Understanding what the business is about goes beyond reading the write-up on the website of the client company. On a sidenote, some with no knowledge of a sector or exposure to a geography do not even bother doing that effort, and are surprised why they can't land search assignments.
In the case of a listed company, a significant amount of information will be found in the public domain. finance sites such as Google Finance or MSN Moneycentral are a good start. As for private companies, anyone skilled with a search engine, could uncover a reasonable amount of information related to client-wins, supplier relationships, management changes, and so on... More importantly, secondary sources, like industry insiders one might know, can shed further light, and bring valueable tidbits of information to the surface. Any consultant going to a client meeting without doing proper due-dilligence on the company he is visiting puts himself on a slippery slope even before he or she starts talking. A few months ago I travelled to London for a meeting with the Talent Sourcing Manager of a major US IT Multinational; a company designing, manufacturing and selling IT Network Infrastructure, and for who expansion into Africa and Central Asia was of prime strategic importance. One of the first questions I got was not to present my Company, but if I could tell her about the product line her company and how it differentiated from their main competitors ? This was probably her form of triage, separating the wheat from the chaff, but I can tell she was delighted I just could talk sense about her companies product lines and services (meeting a senior sales manager for a coffee the week before helped significantly). A hot air, "talk-talk" answer on a question not asked, would not have been conducive to a positive development of a presentation of my service proposition. Therefore, do your home work, and make the prospective client understand you made efforts to understand his business, products, environment and operating context even before meeting them. Know the business of the client before the meeting, as it will give an indication to any savvy HR or Talent Sourcing Manager on how you will handle execution of an assignment.

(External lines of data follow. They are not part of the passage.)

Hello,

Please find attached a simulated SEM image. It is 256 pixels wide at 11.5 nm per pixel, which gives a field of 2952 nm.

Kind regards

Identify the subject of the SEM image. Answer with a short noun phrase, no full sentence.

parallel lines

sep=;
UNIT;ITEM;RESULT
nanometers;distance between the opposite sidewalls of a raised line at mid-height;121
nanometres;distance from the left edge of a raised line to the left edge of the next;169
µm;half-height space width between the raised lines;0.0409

What is the real need of the client's business? The MEA HRD of a client asked me last year to find him the best Consumer Sales Director, most preferably someone working for their direct, and very successful competitor. I told him straight away I would not do that, and he was, to put it mildly, quite surprised. The reason made for a lot of business sense. This successful competitor had over 35% marketshare, and the Sales Executives in this firm did not do one essential thing our client desperately required: rolling up the sleeves and pro-actively knock on the doors of potential customers, in this case distributors and category retailers. The successful competitor had his channel in place, channel partners would approach them to have their products in their line-up and shelves, as their brand was so recognized it had to be in the store. My clients product line was, well, somewhere around 5% marketshare. Moreover, they just went through a major restructuring and laid-off a significant amount of people. (1) Successful people at the competitor would never be interested in a move to, in their eyes, a tarnished contender and (2) their profile is of an executive spending significant time to internal reporting and politics, and client relationship management, not prospecting and building business from scratch, but maintaining existing business. I placed a succesful Consumer Sales Director, with the exact profile the client required, but did not initially requested.
Another example is the one whereby an existing client (a very large family owned business in Romania) had a plot of land he bought 10 years ago and forgot about, but discovered through visiting Real Estate Developers it was worth over 20 Mio Euro. He asked me if I could find him a General Manager, for a Real Estate Development business he wanted to start-up himself, as he had done in the past in other sectors: financial services, IT, media and advertising. The issue was, he did not know what profile of GM he was looking for: someone with a commercial, design or construction background? An expatriate or a local manager? How would he need to compensate the right candidate, salary, upside, equity share? Could I help him on structuring the contract proposal? The story on this mandate, which took almost a year to I will cover in a future article, but is makes clear how important the role of consultancy becomes in successful Executive Search.
Therefore, before trying to imagine where to find a particular executive, start with (1) your personal due diligence on the business of the client, and when meeting, (2) discover his real need - which is often only partly expressed - or the need he states will not bring the desired solution. Step 1 is an absolute requirement to create the rapport and the basis for the Socratic approach making up step 2.